Nvim core
=========

Module-specific details are documented at the top of each module (`terminal.c`,
`screen.c`, …).

See `:help dev` for guidelines.

Filename conventions
--------------------

The source files use extensions to hint about their purpose.

- `*.c`, `*.generated.c` - full C files, with all includes, etc.
- `*.c.h` - parametrized C files, contain all necessary includes, but require
  defining macros before actually using. Example: `typval_encode.c.h`
- `*.h` - full headers, with all includes. Does *not* apply to `*.generated.h`.
- `*.h.generated.h` - exported functions’ declarations.
- `*.c.generated.h` - static functions’ declarations.

Logs
----

Low-level log messages sink to `$NVIM_LOG_FILE`.

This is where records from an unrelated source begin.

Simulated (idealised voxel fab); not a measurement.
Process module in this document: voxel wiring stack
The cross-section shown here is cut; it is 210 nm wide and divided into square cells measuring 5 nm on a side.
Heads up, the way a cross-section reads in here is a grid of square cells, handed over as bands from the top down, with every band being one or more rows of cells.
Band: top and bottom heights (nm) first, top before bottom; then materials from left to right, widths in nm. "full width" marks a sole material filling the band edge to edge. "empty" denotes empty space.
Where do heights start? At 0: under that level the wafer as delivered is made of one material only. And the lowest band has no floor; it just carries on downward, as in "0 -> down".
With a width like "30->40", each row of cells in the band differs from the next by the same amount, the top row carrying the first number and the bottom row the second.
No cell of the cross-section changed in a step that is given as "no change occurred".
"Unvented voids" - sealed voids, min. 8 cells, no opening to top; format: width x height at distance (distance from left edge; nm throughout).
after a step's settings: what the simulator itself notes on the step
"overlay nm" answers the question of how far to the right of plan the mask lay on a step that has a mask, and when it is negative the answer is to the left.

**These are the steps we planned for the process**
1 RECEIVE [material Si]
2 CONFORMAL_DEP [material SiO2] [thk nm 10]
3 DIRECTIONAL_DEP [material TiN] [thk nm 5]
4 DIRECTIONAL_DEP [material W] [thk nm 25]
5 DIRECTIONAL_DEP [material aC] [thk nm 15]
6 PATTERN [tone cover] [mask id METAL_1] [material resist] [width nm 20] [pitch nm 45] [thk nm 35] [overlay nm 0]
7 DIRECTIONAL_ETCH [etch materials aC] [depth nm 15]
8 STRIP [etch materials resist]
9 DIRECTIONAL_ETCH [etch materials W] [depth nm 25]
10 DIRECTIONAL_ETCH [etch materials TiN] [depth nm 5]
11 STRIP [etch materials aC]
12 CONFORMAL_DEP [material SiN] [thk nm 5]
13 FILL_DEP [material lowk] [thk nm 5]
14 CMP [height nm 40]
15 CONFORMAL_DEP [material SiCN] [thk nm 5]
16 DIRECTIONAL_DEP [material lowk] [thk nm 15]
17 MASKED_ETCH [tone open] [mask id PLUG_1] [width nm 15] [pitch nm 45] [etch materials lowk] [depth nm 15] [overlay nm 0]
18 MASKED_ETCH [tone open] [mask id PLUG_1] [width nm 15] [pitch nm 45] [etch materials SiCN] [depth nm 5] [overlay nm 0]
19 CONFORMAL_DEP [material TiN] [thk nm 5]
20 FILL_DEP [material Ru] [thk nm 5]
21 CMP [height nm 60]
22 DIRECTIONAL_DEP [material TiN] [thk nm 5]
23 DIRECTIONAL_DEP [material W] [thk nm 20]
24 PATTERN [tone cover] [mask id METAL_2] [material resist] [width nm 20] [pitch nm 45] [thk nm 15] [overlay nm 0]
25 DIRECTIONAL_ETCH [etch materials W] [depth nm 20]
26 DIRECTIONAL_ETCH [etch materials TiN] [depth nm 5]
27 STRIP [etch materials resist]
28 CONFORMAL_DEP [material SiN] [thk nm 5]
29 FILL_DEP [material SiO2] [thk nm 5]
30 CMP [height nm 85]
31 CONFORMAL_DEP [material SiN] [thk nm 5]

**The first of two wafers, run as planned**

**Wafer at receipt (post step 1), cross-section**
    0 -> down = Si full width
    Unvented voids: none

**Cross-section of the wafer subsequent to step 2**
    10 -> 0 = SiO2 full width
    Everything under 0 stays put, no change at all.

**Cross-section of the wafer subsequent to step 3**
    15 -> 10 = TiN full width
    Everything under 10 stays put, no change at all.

UI events are logged at DEBUG level (`DEBUG_LOG_LEVEL`).

    rm -rf build/
    make CMAKE_EXTRA_FLAGS="-DMIN_LOG_LEVEL=0"

Use `LOG_CALLSTACK()` (Linux only) to log the current stacktrace. To log to an
alternate file (e.g. stderr) use `LOG_CALLSTACK_TO_FILE(FILE*)`. Requires
`-no-pie` ([ref](https://bugs.debian.org/cgi-bin/bugreport.cgi?bug=860394#15)):

    rm -rf build/
    make CMAKE_EXTRA_FLAGS="-DMIN_LOG_LEVEL=0 -DCMAKE_C_FLAGS=-no-pie"

Many log messages have a shared prefix, such as "UI" or "RPC". Use the shell to
filter the log, e.g. at DEBUG level you might want to exclude UI messages:

    tail -F ~/.cache/nvim/log | cat -v | stdbuf -o0 grep -v UI | stdbuf -o0 tee -a log

Build with ASAN
---------------

Building Nvim with Clang sanitizers (Address Sanitizer: ASan, Undefined
Behavior Sanitizer: UBSan, Memory Sanitizer: MSan, Thread Sanitizer: TSan) is
a good way to catch undefined behavior, leaks and other errors as soon as they
happen.  It's significantly faster than Valgrind.

Requires clang 3.4 or later, and `llvm-symbolizer` must be in `$PATH`:

    clang --version

Build Nvim with sanitizer instrumentation (choose one):

    CC=clang make CMAKE_EXTRA_FLAGS="-DCLANG_ASAN_UBSAN=ON"
    CC=clang make CMAKE_EXTRA_FLAGS="-DCLANG_MSAN=ON"
    CC=clang make CMAKE_EXTRA_FLAGS="-DCLANG_TSAN=ON"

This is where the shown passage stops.